Levitans' allocation of space is not unusual but I will point it out. Artists try to allocate their lights and darks in paintings into an artistic, but unequal balance. Levitan has given 2/3 of the space to his lights and 1/3 to the darks. The same area covered by both would have made a static design. He has then accented those darks with some small lights. The darks and the lights are arrayed into two large and clearly unequal portions rather than scattered all over the canvas.




Here is our painting again, unaltered. I wanted to point out something about the color. Note Levitans depiction of the light. Rather than getting his light effect from radically different values, although his lights are a slightly higher value,  he does it through color temperature shifts. His shadows are cool and his lights are warm. I suspect he did this to avoid chopping up his landmass with too many differing values and preventing it from being read as a single large shape. That and it looks cool. The whole painting is keyed higher ( painted in a lighter value scheme) than a typical academic landscape of the preceding era, also an adaptation of impressionist methods by Levitan.

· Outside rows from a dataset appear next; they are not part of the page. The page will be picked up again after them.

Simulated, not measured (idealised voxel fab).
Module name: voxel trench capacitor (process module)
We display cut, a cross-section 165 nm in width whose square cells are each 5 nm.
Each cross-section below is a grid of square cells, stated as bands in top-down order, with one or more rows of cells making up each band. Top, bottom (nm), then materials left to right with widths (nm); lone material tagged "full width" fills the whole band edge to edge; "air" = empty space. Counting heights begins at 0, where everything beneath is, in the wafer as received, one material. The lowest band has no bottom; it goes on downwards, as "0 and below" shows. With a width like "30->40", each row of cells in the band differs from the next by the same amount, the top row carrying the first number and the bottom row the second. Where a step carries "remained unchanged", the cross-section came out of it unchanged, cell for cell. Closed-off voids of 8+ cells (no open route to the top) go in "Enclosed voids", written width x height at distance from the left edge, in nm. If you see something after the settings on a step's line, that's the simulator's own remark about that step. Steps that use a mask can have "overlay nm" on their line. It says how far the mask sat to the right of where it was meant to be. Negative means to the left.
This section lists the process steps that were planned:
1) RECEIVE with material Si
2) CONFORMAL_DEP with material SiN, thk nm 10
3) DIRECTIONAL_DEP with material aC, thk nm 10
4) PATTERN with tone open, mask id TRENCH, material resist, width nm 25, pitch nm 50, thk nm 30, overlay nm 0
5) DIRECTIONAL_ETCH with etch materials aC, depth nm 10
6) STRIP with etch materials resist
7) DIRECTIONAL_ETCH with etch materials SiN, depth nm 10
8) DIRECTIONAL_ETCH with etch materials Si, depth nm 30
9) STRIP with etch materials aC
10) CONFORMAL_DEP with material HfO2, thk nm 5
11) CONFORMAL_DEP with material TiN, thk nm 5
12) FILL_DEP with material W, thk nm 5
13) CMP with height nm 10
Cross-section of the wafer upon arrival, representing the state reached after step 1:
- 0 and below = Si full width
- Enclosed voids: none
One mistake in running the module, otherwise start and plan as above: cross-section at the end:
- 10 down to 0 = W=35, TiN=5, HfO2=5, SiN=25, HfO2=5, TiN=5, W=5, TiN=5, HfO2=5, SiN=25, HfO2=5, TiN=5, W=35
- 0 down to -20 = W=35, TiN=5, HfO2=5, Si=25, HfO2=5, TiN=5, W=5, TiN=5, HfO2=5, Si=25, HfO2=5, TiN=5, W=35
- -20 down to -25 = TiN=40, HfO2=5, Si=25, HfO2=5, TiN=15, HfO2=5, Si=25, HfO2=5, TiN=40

He holds back his darks for accents within his shadows, like in the overturned boat in the foreground. That gives a luminosity and the appearance of soft luminescence to his shadow areas. Those dark accents decrease in size as they fall away from the foreground and into the distance.



I remarked above how at first glance the painting looked like a luminist painting. But here is a closeup showing another crucial difference. This painting has handling. Luminist painters concealed the hand of the artist. Their paintings had an enameled look devoid of brushwork. This painting however, has brushstrokes and impressionist variety of separately stated  color notes within the forms. That is particularly observable in the roofs of the 19th century trailer park and the blue (how impressionist is that?) shadows in the distant trees. There are no transparent brown shadows in this picture as one would expect to find in the work of an academic landscapist of a generation before.The handling in the water is impressionist as well, with its "wiggly" brushstrokes instead of transparent downward dragged brushstrokes that would have been in a more academic type of painting.



Here for comparison is our Levitan (painted in 1893) and then below, is a little section of a Thomas Moran from 1864. I am comparing an American painter with a Russian, and I have no idea whether Levitan knew anything about Moran, he might well have not, although Moran was shown in international exhibitions. I show them for contrast in intent and handling and not because the two are historically related, they are not.




The Moran contains a zillion tiny carefully painted details, the Levitan is broadly seen and painted. There is a sophistication in the Levitan treatment that the Moran is without. Levitan has suppressed the detail and given a simpler and more artistic treatment to his subject. The Moran ( I do love Moran....but) is full of bristling  detail that makes the picture a conglomerate of separately observed parts. The Levitan presents itself as a one single unified picture. The Moran seems a little primitive next to it, a little naive. It was this fault in the work of the Hudson river school painters, who were essentially landscaping pre-Raphaelites to fall quickly from favor after a generations time of glory. Oddly, Moran survived this crash, but most did not. With the rise of the Barbizon school, the tonalist movement, and later impressionism, the careful Hudson river school rendering fell sharply out of favor.

The myriad thousands of carefully observed, insistent and hectoring details made their paintings fascinating when you stick your nose in them, but less artistic when viewed in toto. For all of the effort made by the earlier generation of painters to capture every jot and tittle of nature, the Levitan is far more natural and convincing. This attention to endless detail tended to make the earlier 19th century artists into view painters, delineators of particular, grand,  and relentlessly specific views. The broader way of seeing that came later made sentiment and the mood in painting more their subject. Levitan and his generation often needed only a simple field and some trees as in "A day in  June" to make a picture. For them it was more about emotion and evocation than about presenting a careful and awe inspiring transcription of some scenic view.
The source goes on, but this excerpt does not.